03 Aug How to Make Your Money Greener
Capitalism worldwide is becoming more conscious of a healthy and sustainable future. Global leaders realize there will be no jobs on a dead planet. Consumers are now much more careful about how they use their hard-earned money and how those funds degrade or improve the health of the planet. And now, the financial industry is changing its behavior because of it.
The social, environmental, and economic uncertainty around the globe has caused many of us to be more aware of the financial decisions we make and how they impact our world.
What about the money we aren’t spending? The money that sits in our bank account.
Banks use deposits to make loans to other businesses. In some cases, these businesses receiving your money are making our future less sustainable. Educating yourself on how your money is being allocated is the first step towards conscious capitalism.
According to the Partnership for Carbon Accounting Financial, a group that assesses greenhouse gas emissions associated with loans and investment, “Banks have invested an average of roughly $2.4 billion per day in fossil fuel companies since the Paris Agreement was signed in 2015.”

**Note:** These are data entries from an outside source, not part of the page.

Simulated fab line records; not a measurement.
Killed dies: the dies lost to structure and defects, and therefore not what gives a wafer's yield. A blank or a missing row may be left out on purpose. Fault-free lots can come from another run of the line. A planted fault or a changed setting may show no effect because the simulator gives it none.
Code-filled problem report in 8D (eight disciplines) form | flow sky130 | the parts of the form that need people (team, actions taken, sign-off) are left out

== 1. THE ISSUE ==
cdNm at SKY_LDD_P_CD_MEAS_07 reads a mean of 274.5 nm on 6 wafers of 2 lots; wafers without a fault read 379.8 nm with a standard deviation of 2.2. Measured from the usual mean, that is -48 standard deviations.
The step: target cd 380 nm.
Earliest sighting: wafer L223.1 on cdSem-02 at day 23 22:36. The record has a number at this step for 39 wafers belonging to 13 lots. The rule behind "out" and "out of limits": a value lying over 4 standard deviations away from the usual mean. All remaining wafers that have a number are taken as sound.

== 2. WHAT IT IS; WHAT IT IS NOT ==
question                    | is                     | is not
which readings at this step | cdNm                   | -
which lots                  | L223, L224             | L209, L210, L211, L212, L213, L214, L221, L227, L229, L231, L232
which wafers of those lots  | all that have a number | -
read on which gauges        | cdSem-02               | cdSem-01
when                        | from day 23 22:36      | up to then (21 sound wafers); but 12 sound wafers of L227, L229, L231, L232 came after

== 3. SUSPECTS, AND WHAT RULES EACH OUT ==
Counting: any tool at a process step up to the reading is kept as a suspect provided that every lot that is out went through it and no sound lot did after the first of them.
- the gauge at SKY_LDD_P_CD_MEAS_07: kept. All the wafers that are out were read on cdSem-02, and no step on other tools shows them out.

Between 2016 and 2018 J.P. Morgan Chase provided $196 billion in financing for coal, oil, natural gas, and pipeline projects. JPMorgan was the top financier of oil and gas drilling in the Arctic and tar sands extraction in Canada during the same period, the Washington Post reported.
While Black Rock isn’t a personal bank, it is one of the largest financial institutions in the world, managing $7.4 trillion. Larry Fink, the company’s CEO has recognized that their recent step in their sustainable transition was driven by workers and consumers who were worried about ethics and how climate change is making traditional investments less valuable. The firm lost an estimated $90 billion over the last decade from its investments in fossil-fuel companies like Chevron, ExxonMobil, and Shell. Our financial institutions that we rely on to manage our money must do so in a way that is in line with our values.
“I had a lightbulb moment myself thinking, wait a second, I recycle, I work for an environmental nonprofit, I do all these things,” says Kate Williams, CEO of 1% for the Planet. “But in a way, is the biggest way that I can drive impact through what’s happening with the dollars I have in my bank account or retirement account?”
Although no bank is doing it perfectly, some are leading the charge towards conscious capitalism because of customers pushing them to be more responsible.
Executive Director of Earth Day Initiative John Oppermann suggests starting your search with local community credit unions. Generally, they have better sustainability records and are more focused on your community.
There are also larger banks making meaningful changes.
Banks Putting Your Money Where Their Mouth Is
As a Certified B Corp and 1% for the Planet member, “Aspiration offers socially-conscious and sustainable cash management services and investment products, so you can make money while making the world a better place. And, unlike the Big Banks, they don’t use your deposits to fund oil pipelines or turn your fees into campaign contributions to the politicians that work against you.”
One of their features is Aspiration Impact Measurement, which analyzes data points to create scores for companies based on their sustainability records and their reputations for how they treat their employees. Aspiration customers can use this to decide whether they want to shop at CVS or Walgreens, among many other retailers.
You can also opt into programs that will automatically round up to the nearest dollar to plant a tree every time you make a purchase or to automatically buy carbon offsets on your behalf, calculated from an estimate for how much you drive based on the gas you purchase with your debit card.
Bank of the West
Bank of the West launched a 1% for the Planet checking account. One percent of the revenue the bank makes from each account will be donated to environmental causes at no cost to the account holder. They also have a carbon offset tool that estimates the carbon output of every purchase.
Bank of the West has documented sustainability policies that rule how it lends your money: it won’t fund Arctic drilling, irresponsible palm oil production, coal-fired plants that aren’t working to transition, fracking, shale, and tar sands mining, tobacco, or unsustainable wood pulp production. It has committed to divest from thermal coal by 2040 and hasn’t funded new coal projects since 2017.
Amalgamated Bank is a member of the Global Alliance for Banking on Values and a Certified B Corp. They are committed to making the banking industry more socially and environmentally sustainable. Amalgamated also signed the Divest-Invest Pledge.
The pledge promises to make no new loans to the top 200 fossil fuel companies, exit any existing investments within five years, and contribute to climate solutions. Amalgamated Bank brought North American banks on board with the Partnership for Carbon Accounting Financials, a global effort for transparency in the financial sector. Since then, Morgan Stanley and Bank of America have joined the cause.
Managing your money in a more ethical, holistic way will help rid the world of social, environmental, and economic injustice. They are problems we face together but can solve as a collective.
Vote with your dollar when you spend and when you save.